This is the client (initiator in SCSI terms) for NVMe over Fabrics.
Userland is responsible for creating a set of queue pairs and then
handing them off via an ioctl to this driver, e.g. via the 'connect'
command from nvmecontrol(8).  An nvmeX new-bus device is created
at the top-level to represent the remote controller similar to PCI
nvmeX devices for PCI-express controllers.

As with nvme(4), namespace devices named /dev/nvmeXnsY are created and
pass through commands can be submitted to either the namespace devices
or the controller device.  For example, 'nvmecontrol identify nvmeX'
works for a remote Fabrics controller the same as for a PCI-express
controller.

nvmf exports remote namespaces via nda(4) devices using the new NVMF
CAM transport.  nvmf does not support nvd(4), only nda(4).

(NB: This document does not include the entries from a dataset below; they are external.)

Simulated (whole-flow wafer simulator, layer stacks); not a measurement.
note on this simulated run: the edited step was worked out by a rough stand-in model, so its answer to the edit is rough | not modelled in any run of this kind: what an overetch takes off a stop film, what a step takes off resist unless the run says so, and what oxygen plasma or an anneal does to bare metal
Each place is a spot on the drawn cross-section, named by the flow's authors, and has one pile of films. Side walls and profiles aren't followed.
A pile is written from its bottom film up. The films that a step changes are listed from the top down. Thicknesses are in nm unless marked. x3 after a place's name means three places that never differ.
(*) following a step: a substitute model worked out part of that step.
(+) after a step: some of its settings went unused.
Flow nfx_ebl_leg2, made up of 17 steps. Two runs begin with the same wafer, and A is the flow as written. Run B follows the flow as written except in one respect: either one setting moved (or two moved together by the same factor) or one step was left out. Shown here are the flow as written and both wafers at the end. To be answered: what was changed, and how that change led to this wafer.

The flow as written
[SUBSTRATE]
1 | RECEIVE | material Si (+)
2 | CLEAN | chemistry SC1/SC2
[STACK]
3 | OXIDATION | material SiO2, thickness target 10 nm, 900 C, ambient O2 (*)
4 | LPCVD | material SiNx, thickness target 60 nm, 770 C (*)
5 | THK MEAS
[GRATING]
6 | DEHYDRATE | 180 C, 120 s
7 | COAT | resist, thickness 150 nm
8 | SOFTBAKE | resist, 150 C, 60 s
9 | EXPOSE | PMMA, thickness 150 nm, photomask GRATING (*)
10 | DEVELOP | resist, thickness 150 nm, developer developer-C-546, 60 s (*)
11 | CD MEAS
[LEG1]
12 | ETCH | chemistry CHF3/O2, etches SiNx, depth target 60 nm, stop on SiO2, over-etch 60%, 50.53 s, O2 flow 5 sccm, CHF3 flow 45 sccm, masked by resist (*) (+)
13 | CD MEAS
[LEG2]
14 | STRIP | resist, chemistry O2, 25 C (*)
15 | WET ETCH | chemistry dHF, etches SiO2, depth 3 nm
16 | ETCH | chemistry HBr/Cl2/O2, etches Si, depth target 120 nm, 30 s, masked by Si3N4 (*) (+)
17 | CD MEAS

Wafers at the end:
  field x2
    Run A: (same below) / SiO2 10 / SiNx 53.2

Sponsored by: Chelsio Communications
Differential Revision: https://reviews.freebsd.org/D44714

cam: Add a XPORT_NVMF for NVMe over Fabrics sims

Reviewed by: ken, imp
Sponsored by: Chelsio Communications
Differential Revision: https://reviews.freebsd.org/D44713

nvmf_tcp: Add a TCP transport for NVMe over Fabrics

Structurally this is very similar to the TCP transport for iSCSI
(icl_soft.c).  One key difference is that NVMeoF transports use a more
abstract interface working with NVMe commands rather than transport
PDUs.  Thus, the data transfer for a given command is managed entirely
in the transport backend.

Similar to icl_soft.c, separate kthreads are used to handle transmit
and receive for each queue pair.  On the transmit side, when a capsule
is transmitted by an upper layer, it is placed on a queue for
processing by the transmit thread.  The transmit thread converts
command response capsules into suitable TCP PDUs where each PDU is
described by an mbuf chain that is then queued to the backing socket's
send buffer.  Command capsules can embed data along with the NVMe
command.

On the receive side, a socket upcall notifies the receive kthread when
more data arrives.  Once enough data has arrived for a PDU, the PDU is
handled synchronously in the kthread.  PDUs such as R2T or data
related PDUs are handled internally, with callbacks invoked if a data
transfer encounters an error, or once the data transfer has completed.
Received capsule PDUs invoke the upper layer's capsule_received
callback.

struct nvmf_tcp_command_buffer manages a TCP command buffer for data
transfers that do not use in-capsule-data as described in the NVMeoF
spec.  Data related PDUs such as R2T, C2H, and H2C are associated with
a command buffer except in the case of the send_controller_data
transport method which simply constructs one or more C2H PDUs from the
caller's mbuf chain.

Sponsored by: Chelsio Communications
Differential Revision: https://reviews.freebsd.org/D44712

nvmf: Add infrastructure kernel module for NVMe over Fabrics

nvmf_transport.ko provides routines for managing NVMeoF queue pairs
and capsules.  It provides a glue layer between transports (such as
TCP or RDMA) and an NVMeoF host (initiator) and controller (target).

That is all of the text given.